An agreement allowing the two nations to share information that was signed Monday means Italy will remove Switzerland from a black list, enabling Italians to come clean on undeclared Swiss funds on better terms and keep their money where it is.
Italy is counting on a voluntary disclosure program to flush out undeclared assets estimated at about 160 billion euros ($181 billion). While there are no official figures for how much of the hidden money may be in Switzerland, more than two-thirds of funds that surfaced in Italy’s most recent amnesty were from the Alpine nation, a sign of the potential hit to Swiss banks.
The deal gives the asset managers, already grappling with costly investigations from the U.S. to France, a chance to retain clients even as bank secrecy is abandoned.
“This agreement is very good for Swiss banks. We needed it desperately,” said Lars Schlichting, a partner and attorney at KPMG Holding AG in Lugano, Switzerland. “Without it we could have lost all Italian clients because we cannot have undeclared money anymore.”
Italians with Swiss accounts will have to pay 7 percent to 12 percent of their secret assets in taxes and penalties if they voluntarily disclose them to the authorities, compared with as much as 40 percent if Switzerland hadn’t reached the agreement, Schlichting estimated.
Probable Outflows
This will lead to some outflows. UBS Group AG and Credit Suisse Group AG, Switzerland’s biggest banks, reported losing about a third of Italian assets that were declared in the tax amnesty in 2009.
“Italy was the biggest remaining market for which a solution on undeclared assets had to be found” after the U.K., France and Germany, said Andreas Venditti, a banking analyst at Vontobel in Zurich. “Banks may be facing billions of gross outflows, but the biggest clients will probably keep their accounts here after declaring them.”
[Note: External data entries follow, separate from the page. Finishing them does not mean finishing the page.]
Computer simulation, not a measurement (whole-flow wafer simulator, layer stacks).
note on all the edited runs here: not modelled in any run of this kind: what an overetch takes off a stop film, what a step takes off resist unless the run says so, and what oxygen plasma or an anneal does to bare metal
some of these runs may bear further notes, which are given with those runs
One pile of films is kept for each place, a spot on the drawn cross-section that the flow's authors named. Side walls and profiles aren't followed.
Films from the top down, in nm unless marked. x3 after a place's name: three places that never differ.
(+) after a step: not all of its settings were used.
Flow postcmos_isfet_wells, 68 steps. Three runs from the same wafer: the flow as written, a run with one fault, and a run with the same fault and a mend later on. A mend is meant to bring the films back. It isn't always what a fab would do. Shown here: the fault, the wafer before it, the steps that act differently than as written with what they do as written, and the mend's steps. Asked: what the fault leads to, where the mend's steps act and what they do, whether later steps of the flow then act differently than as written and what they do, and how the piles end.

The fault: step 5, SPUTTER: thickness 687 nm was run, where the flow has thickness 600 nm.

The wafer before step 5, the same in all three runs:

KPMG has already advised about 300 Italian clients this year on voluntary disclosure, starting with just three or four a week in January and increasing to about 70 last week, Schlichting said. Of the 300 clients, only one decided to withdraw all money from Switzerland for personal reasons, while some clients chose to add to funds here after declaring them, he said.
Fines, Probes
“Italian individuals have a lack of trust toward the administration in Italy,” said Louis Macchi, a Lugano-based tax adviser for PricewaterhouseCoopers LLP in Switzerland. “This is one of the reasons why I believe clients will continue to have their money in Switzerland.” He said he expects at least 50,000 cases of disclosure under the voluntary program.
The inefficiencies of the Italian financial system make Switzerland an attractive place for banks from across the border, said Martin Maurer, who heads the Association of Foreign Banks in Switzerland.
Maurer said the tax treaty “could even lead to large Italian banks increasing their presence in Ticino,” an Italian-speaking Swiss region bordering Italy.
Switzerland is the world’s largest center for offshore funds, managing about $2.3 trillion for clients who don’t reside there, according to estimates by the Boston Consulting Group. Secret accounts came under scrutiny after UBS in 2009 admitted to helping Americans evade taxes, paid $780 million to avoid prosecution and handed over information on about 4,700 accounts. Credit Suisse pleaded guilty and was fined $2.8 billion last year by the U.S. authorities on similar charges.
French Investigation
In France, authorities probing whether UBS helped clients evade taxes issued warrants for the arrest of three former officials from the bank, a person with knowledge of the investigation said last week.
Italian “clients are systematically being urged to disclose their untaxed assets,” said Enzo Caputo with swiss-banking-lawyers.com, a Zurich-based lawyer who specializes in advising bank clients. “The money is being watched very closely now. Swiss banks have established special desks for non tax-compliant clients.”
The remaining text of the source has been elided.